By Mariette DiChristina | October 13, 2013
http://blogs.scientificamerican.com/at-scientific-american/2013/10/13/a-message-from-mariette-dichristina-editor-in-chief

Skip all the babble and read this comment #22:

[cit]
22. Crip Dyke 4:03 pm 10/13/2013

    While theoretically one could delete the posts for reasons of both legal liability **and** irrelevance, you have not asserted overlapping reasons. You have asserted two, different reasons.

    I’m having real trouble with the idea that you deleted the post but did not know why you deleted the post, if the reason was reasons of legal liability: LL is not gut wrongness, it is a condition of which one becomes aware by conscious analysis.

    So either you were consciously aware of an issue of LL which motivated the takedown, and falsely said it was due to the post’s irrelevance to SciAm’s mission, or you were not consciously aware of such an issue and/or LL did not motivate the take down, and falsely state here that your awareness of LL was in fact the motive.

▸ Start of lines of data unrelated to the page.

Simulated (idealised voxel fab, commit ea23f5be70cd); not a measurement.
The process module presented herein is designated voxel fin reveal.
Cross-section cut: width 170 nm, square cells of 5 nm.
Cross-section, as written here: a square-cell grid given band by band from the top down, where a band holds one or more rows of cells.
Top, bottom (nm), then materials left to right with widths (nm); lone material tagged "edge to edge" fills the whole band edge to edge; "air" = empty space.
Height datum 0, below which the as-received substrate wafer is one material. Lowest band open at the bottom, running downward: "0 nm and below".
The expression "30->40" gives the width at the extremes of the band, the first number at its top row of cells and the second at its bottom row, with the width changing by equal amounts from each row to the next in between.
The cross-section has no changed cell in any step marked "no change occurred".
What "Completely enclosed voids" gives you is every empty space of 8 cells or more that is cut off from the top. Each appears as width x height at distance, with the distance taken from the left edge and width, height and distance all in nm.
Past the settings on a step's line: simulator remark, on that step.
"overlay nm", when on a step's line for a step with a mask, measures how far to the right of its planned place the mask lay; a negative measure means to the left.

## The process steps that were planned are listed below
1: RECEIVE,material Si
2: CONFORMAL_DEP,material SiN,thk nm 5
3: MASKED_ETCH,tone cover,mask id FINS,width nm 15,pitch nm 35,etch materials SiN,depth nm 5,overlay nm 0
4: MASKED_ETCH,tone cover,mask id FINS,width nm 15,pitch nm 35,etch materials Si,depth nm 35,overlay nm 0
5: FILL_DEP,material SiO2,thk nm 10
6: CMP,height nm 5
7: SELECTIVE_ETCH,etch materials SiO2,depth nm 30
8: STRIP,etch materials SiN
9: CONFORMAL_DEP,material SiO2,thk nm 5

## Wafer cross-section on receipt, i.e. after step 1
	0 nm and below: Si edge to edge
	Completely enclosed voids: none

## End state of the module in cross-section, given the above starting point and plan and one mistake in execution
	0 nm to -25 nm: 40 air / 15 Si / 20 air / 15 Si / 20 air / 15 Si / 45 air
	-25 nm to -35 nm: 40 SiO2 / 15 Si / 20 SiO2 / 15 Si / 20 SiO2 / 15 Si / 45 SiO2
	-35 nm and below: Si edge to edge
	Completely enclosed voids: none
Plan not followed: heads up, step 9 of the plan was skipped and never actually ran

    It is hard to escape the conclusion that intentional deception – lying – is occurring here. Help me out: how is it possible for both your tweet on friday to be true and for your assertion here about LL motivating the takedown to be true?

    As a separate issue, you state, “In removing the post, we were in no way commenting upon the substance of the post…”.

    Sure that’s true. However, then you went on twitter to say that the substance of the post was so outside the mission of SciAm that the post must be removed. The removal itself was not the comment, but you have, in fact, commented on the substance of the post. Do not mistake the criticism you have received as being an evidence-free assumption about a non-verbal statement implied by the takedown itself. We have evidence. You have provided comment. This sidesteps the issue and makes me concerned you do not believe that SciAm has done anything wrong here.

    This is furthered by the following statement: “a publisher must be able to protect its interests and Scientific American bloggers are informed that we may remove their blog posts at any time when they agree to blog for us…”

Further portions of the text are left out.